BSE Sensex Index Chart Pattern - Jun 25, '10

Last week's analysis of the BSE Sensex index chart pattern explored two possibilities with bearish implications - a possible head-and-shoulders pattern, or a double-top pattern. The week's trading action kept both possibilities open, in spite of strong buying by the FIIs.

The hike in oil prices led to a spurt in oil marketing company stocks - but the hikes were not large enough to cover their huge losses. Opposition from within the UPA may lead to partial roll back of the price rise. Either way, the hike will lead to an increase in cost of transportation of goods - which fill further stoke the fire of inflation. 

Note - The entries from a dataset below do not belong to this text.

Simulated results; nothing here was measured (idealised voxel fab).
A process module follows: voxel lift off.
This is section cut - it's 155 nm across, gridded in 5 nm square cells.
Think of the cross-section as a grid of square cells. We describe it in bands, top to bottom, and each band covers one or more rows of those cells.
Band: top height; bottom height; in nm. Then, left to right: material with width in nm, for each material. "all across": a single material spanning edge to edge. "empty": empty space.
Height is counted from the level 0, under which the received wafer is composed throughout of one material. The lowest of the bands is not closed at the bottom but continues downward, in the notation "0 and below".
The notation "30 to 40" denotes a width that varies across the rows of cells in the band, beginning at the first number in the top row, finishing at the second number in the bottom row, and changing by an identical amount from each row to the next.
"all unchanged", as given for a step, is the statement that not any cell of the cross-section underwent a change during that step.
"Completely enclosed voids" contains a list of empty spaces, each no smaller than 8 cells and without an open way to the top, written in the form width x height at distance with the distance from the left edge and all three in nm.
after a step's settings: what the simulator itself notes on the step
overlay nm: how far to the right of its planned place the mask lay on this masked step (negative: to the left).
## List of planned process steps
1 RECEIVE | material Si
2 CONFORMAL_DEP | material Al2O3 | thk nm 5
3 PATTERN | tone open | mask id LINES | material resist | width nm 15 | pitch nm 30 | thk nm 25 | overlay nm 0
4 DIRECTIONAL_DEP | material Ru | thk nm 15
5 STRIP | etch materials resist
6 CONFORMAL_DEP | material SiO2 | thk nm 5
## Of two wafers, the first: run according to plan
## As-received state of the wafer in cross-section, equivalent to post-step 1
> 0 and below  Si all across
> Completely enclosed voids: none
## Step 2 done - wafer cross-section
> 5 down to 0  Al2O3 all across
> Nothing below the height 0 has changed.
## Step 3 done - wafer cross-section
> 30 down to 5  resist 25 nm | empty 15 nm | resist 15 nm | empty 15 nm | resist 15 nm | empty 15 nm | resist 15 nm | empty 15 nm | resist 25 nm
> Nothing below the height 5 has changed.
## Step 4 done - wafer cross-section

The RBI may have little option but to increase interest rates. That will be a negative for the stock markets. Selling by both the FIIs and DIIs on Friday may be an indication of the smart money bailing out.

Time to have a look at the unfolding struggle between the bulls and bears in the 6 months closing chart pattern of the BSE Sensex index:

The index touched a high of 17922 on Monday, Jun 21 '10 backed by the highest volumes of the week, just 126 points short of the Apr '10 high of 18048. The FIIs were net buyers through Thursday, Jun 24 '10, but the index failed to move up any higher, as volumes dropped off.

Thursday's price action produced a 'reversal day' pattern (higher high, lower close) followed by Friday's 156 points drop. The Sensex barely managed to close higher on a weekly basis. So, is this a time to go short, or stay put?

All three EMAs are moving up, with the index above them. That means the index remains in a bull market, and will not be under any threat as long as it stays above the May '10 low of 15960. Why? Because moving below 15960 will have a combination of four bearish implications:

1. The Sensex will drop below the 200 day EMA
2. It will form a pattern of lower tops and lower bottoms
3. A double-top (or head-and shoulders) pattern will be confirmed
4. The index will fall below the 61.8% Fibonacci retracement level of the entire bear market fall 

Any one of those four will have bearish implications. A combination of the four may be devastating. It is imperative for the bulls to strongly defend the 15960 level, in order to prevent a deeper correction.

On the longer term charts, the Sensex has made a series of higher tops in Jun '09, Aug '09, Oct '09, Jan '10 and Apr '10. Higher tops (and higher bottoms in-between) were made every 2-3 months. This bullish series may have been interrupted when the Sensex failed to make a higher top last week.

The technical indicators are suggesting caution. The MACD, a lagging indicator, is positive and above the signal line. The slow stochastic is in the overbought zone, but about to drop below. The RSI and MFI are both above their 50% levels, but have started descending after touching their overbought levels.

So far I have only pointed out the bearish implications. Nothing of the sort may happen if the FIIs resume their buying spree. The Sensex can take support at the rising 20 day or 50 day EMAs and go on to make a new high in Jul '10. That will maintain the series of higher tops and higher bottoms. A convincing close above 18500 will negate the bearish possibilities.

Bottomline? The chart pattern of the BSE Sensex index is in the midst of a likely trend reversal pattern that is yet to play out. A close below 15960 will be bearish. A close above 18500 will be bullish. Till either happens, 'caution' should be the watch-word.


Maxware Technologies said...

thanks sir

Anonymous said...

Hello Sir,

I want to ask you about Valuations, as this is First time I am experiencing start of bull market, at this time I feel valuations are above fair value but not stretched and many individual stocks are also in expansive category and I don’t think that market will move much higher from here, but what I want to ask you is how bull market start in 2003, is that time also valuations are high and people are worried and suddenly companies give unbelievable performance and earnings growth eases the valuation problem.
Do you think that there is nothing like valuations, it’s only the flow of money.

Please guide

Thanking you in Advance…


Subhankar said...

@Maxware: Thanks for your comment

@Titu: Valuations do play an important role over the longer term. In the shorter-term, it is all about sentiments and the flow of money.

In 2003, the Sensex P/E ratio was below 15. The Sensex tends to correct after crossing a P/E ratio of 22. So one can use the 15-22 range as 'normal' with below 15 as a buy zone and above 22 as a sell zone. The current Sensex P/E is in the 'normal' zone.